Google “Universal” has placed increased emphasis on image results. Prior to Google Universal, users viewed search results one vertical at a time. Now days, users have options and access to search results from across key Google verticals all within their main search engine results pages. The Google internal video below illustrates in real-time how one eye-tracking study participant migrates between verticals within universal SERPs.
This migration between vertical search results may explain Google’s introduction of Image Ads. In addition to ads, Google Images offers more options than ever before. Users can search for images by size or in a variety of content types including news, faces, clip art, line drawings and photo content categories. While a lot has changed when it comes to image optimization, users still enter text queries for Google to translate into image results. For that reason, linguistics is still critical when it comes to image optimization. Images are indexed in ways similar to text but have their own flavor of PageRank.
Before diving into the finer points of advanced image optimization, let’s see if the basics are still valid. In terms of basic image optimization best practices, the rule of thumb is to provide as much descriptive information about images as is possible, but without “keyword stuffing” which could cause your site to be perceived as spam. Focus on including images with relevant textual context. Be sure to provide hypertextual clues about the subject matter of pages where images appear. With images like everything else the key concept is relevancy when it comes to search. Again, image results are based on textual queries.
Basic Image Optimization Best Practices:
- Informative filenames provide important signals about images and/or their subject matter. For that reason it’s best to incorporate descriptive wording into image file names. (IE beach-dog.jpg instead of 1.jpg) (Hint – In some cases, image filenames may be used as the snippet in SERPs.)
- ALT attributes provide users and engines alike, with textual information about image subject matter. Engines rely heavily on the structure present in hypertext, especially where images are concerned. It’s best to always incorporate short but descriptive ALT attributes when using images. ALT attributes assist engines in determining the most relevant result for image specific keyword queies.
Basic Image Optimization Case Study Experiment:
To determine whether or not images ranking for the query used in Google’s eye tracking study above, follow basic image optimization best practices.
To examine the hypertext structure related to images appearing in Google Universal search results for the query [how to tie a tie] and record observations related to basic image optimization.
Image A -
ALT = “How to tie a necktie video”
Image B -
URL = http://www.tieking.com.au/images/hw.gif
Image C -
URL = http://www.jitterbuzz.com/esquire/tietie_big.jpg
ALT = “Tying the Tie”
Two of three images in this case study have descriptive file names in conjunction with descriptive ALT attributes. In addition to file names and ALT attributes, there seem to be other key factors to consider when optimizing images. As Google states, “other factors” do seem to come into play based on the results of this case study.

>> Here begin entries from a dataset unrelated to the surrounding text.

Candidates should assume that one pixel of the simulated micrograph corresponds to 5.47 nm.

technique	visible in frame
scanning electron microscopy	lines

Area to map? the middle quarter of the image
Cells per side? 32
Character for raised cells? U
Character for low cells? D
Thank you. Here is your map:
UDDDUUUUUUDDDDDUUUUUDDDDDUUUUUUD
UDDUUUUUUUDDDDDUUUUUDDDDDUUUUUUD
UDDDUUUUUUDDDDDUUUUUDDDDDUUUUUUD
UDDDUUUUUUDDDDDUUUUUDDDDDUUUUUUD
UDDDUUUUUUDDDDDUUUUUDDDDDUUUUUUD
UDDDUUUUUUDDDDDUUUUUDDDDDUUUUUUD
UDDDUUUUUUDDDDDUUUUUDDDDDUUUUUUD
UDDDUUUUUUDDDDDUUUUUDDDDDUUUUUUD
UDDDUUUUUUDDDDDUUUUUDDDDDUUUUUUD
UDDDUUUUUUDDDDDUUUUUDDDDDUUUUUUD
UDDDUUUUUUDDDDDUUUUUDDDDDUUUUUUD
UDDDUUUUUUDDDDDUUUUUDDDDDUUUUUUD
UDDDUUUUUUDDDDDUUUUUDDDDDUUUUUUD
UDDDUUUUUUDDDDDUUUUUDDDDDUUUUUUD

Advanced Image Optimization:
It’s important to note that Google uses crawl caching proxy techniques to make images available in other services and that Google doesn’t index images directly. As a result, there is no need to include images in your XML Sitemap. Either way, quality images start with quality pages. Quality pages contain few errors and load quickly. In order to decrease load time for pages, focus on template images that appear in every page (navigational images, logos and/or other). When possible, consider converting static GIFs into PNGs. When using GIFs, be certain palette sizes are correct based on the number of colors in the image. For JPEGs use a lossless tool to like Photoshop to remove unnecessary information from your file unless it’s important for users and/or search (see Exif below). Always define image sizes via (X)HTML by size and not scale and be sure to include a favicon for branding, bookmarking and to avoid 404s. These steps will help decrease load time and increase page quality.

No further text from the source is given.